# Boolean Arrays

Last updated: March 27th, 2019

# Filtering with Boolean Arrays (also called masks)¶

We saw in our previous lessons, how can we use boolean operators as broadcasting with numpy arrays. We'll see now how we can combine boolean arrays to regular selection to create boolean filters.

## Hands on!¶

In [ ]:
import sys
import numpy as np


First, let's review regular selection with a simple array:

In [ ]:
a = np.arange(6)
a


If we want to access the first and last elements, there are several options. For example:

1. Regular indexing

In [ ]:
a[0], a[-1]


2. Muliple indices

In [ ]:
a[[0, -1]]


Aside from these two known ones, we can also use boolean arrays:

3. Boolean Array

In [ ]:
a[[True, False, False, False, False, True]]


When passing a boolean array to the regular selection operation, we're basically indicating what elements we want to retrieve (all those True values).

As you saw in our previous lesson, broadcasting can also be performed with boolean operators. And the result, was a boolean array:

In [ ]:
a > 2


In this case, there are True values for those elements satisfying our condition (element > 2).

We can now combine this operation with the selection process, to create filters. For example, "all the elements that are greater than 2":

In [ ]:
a[a > 2]


More examples:

In [ ]:
a % 2 == 0

In [ ]:
a[a % 2 == 0]

In [ ]:
a.mean()

In [ ]:
a[a > a.mean()]


### Logical Operators¶

You're probably already familiar with python's logical operators (and, or and not). We'll see now numpy's counterparts. From now on, this table might be useful:

Python  Numpy
and &
or |
not ~

The best way to understand logical operators is with examples, let's do a few for them:

In [ ]:
a

##### Example 1: All elements greater or equals to 2 *AND* less than 5¶
In [ ]:
(a >= 2) & (a < 5)

##### Example 2: Elements equals to 0 *OR* equals to 1:¶
In [ ]:
(a == 0) | (a == 1)


As you've seen in these examples, it's very important to include parenthesis on your expressions, in other case, they'd fail.

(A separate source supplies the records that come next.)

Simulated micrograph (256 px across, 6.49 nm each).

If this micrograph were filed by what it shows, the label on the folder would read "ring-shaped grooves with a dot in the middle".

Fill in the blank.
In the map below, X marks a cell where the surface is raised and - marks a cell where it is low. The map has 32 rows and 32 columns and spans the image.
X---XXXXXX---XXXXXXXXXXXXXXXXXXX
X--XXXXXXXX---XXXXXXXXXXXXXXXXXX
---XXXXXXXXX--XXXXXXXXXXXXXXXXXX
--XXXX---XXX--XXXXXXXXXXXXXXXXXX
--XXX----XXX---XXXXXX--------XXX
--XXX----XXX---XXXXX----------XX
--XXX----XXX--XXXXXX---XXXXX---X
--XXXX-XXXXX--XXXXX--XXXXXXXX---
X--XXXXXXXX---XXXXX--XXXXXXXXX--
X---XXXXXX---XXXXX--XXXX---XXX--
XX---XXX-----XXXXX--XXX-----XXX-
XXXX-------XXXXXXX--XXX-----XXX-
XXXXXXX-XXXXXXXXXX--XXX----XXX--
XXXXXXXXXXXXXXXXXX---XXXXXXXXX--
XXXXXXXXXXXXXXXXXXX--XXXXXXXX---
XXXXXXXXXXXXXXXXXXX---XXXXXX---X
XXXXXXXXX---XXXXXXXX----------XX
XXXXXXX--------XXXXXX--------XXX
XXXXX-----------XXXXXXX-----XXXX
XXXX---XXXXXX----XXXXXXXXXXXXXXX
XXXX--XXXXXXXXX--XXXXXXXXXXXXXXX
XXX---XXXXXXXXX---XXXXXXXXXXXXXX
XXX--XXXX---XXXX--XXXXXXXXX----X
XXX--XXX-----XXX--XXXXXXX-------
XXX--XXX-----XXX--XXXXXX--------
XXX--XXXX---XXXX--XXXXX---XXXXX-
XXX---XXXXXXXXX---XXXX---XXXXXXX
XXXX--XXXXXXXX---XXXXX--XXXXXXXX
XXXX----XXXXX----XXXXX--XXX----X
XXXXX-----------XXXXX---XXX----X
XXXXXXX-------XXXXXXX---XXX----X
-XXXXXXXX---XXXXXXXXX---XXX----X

Now check these examples with the not (~) operator:

##### Example 3: All elements greater than 2:¶
In [ ]:
a > 2

In [ ]:
~(a <= 2)


the results are the same! It's the same to say "everything greater than 2" and "all the elements that are *not* less or equals to 2.

### Logical Operators in filtering¶

We can combine boolean filtering (masks) with logical expressions, to achieve more advanced filtering. We'll use the same examples as before:

##### Example 1: All elements greater or equals to 2 *AND* less than 5¶
In [ ]:
(a >= 2) & (a < 5)

In [ ]:
a[(a >= 2) & (a < 5)]

##### Example 2: Elements equals to 0 *OR* equals to 1:¶
In [ ]:
(a == 0) | (a == 1)

In [ ]:
a[(a == 0) | (a == 1)]

##### Example 3: All elements greater than 2:¶
In [ ]:
~(a <= 2)

In [ ]:
a[~(a <= 2)]


### Assignment with condition¶

Finally, we'll see how we can leverage filtering and masks to also make modifications to our arrays.

In [ ]:
a = np.arange(10)
a


It's possible to modify elements from an array that match a given condition, for example:

In [ ]:
a[a >= 4] = 99


The array a has been modified:

In [ ]:
a


It's also possible to modify elements, based on those same elements. Another example:

In [ ]:
a = np.arange(10)
a

In [ ]:
a[a >= 4] = (a[a >= 4] * 100)

In [ ]:
a


In this example, we've modified each element greater or equals to 4, for the same element multiplied by 100.

### Methods and patterns for boolean arrays¶

There are two useful methods that we use with boolean arrays.

• any returns True if there's at least one True value. Otherwise returns False
• all returns True if ALL the elements are True. Otherwise returns False
In [ ]:
a = np.array([99, 4, 101, 251])
a

In [ ]:
a >= 99

In [ ]:
(a >= 99).any()

In [ ]:
a >= 99

In [ ]:
(a >= 99).all()

In [ ]:
a < 1_000

In [ ]:
(a < 1_000).all()


It's also very common try answering "how many elements satisfy the condition?". any will tell you if there's at least 1 element, but, how many? For that, we'll use the np.sum function.

In [ ]:
a

In [ ]:
a > 99

In [ ]:
(a > 99).any()

In [ ]:
np.sum(a > 99)


We now know that 2 elements are greater than 99.

In [ ]:
np.sum(a[a > 99])


And the sum of that 2 elements is 352.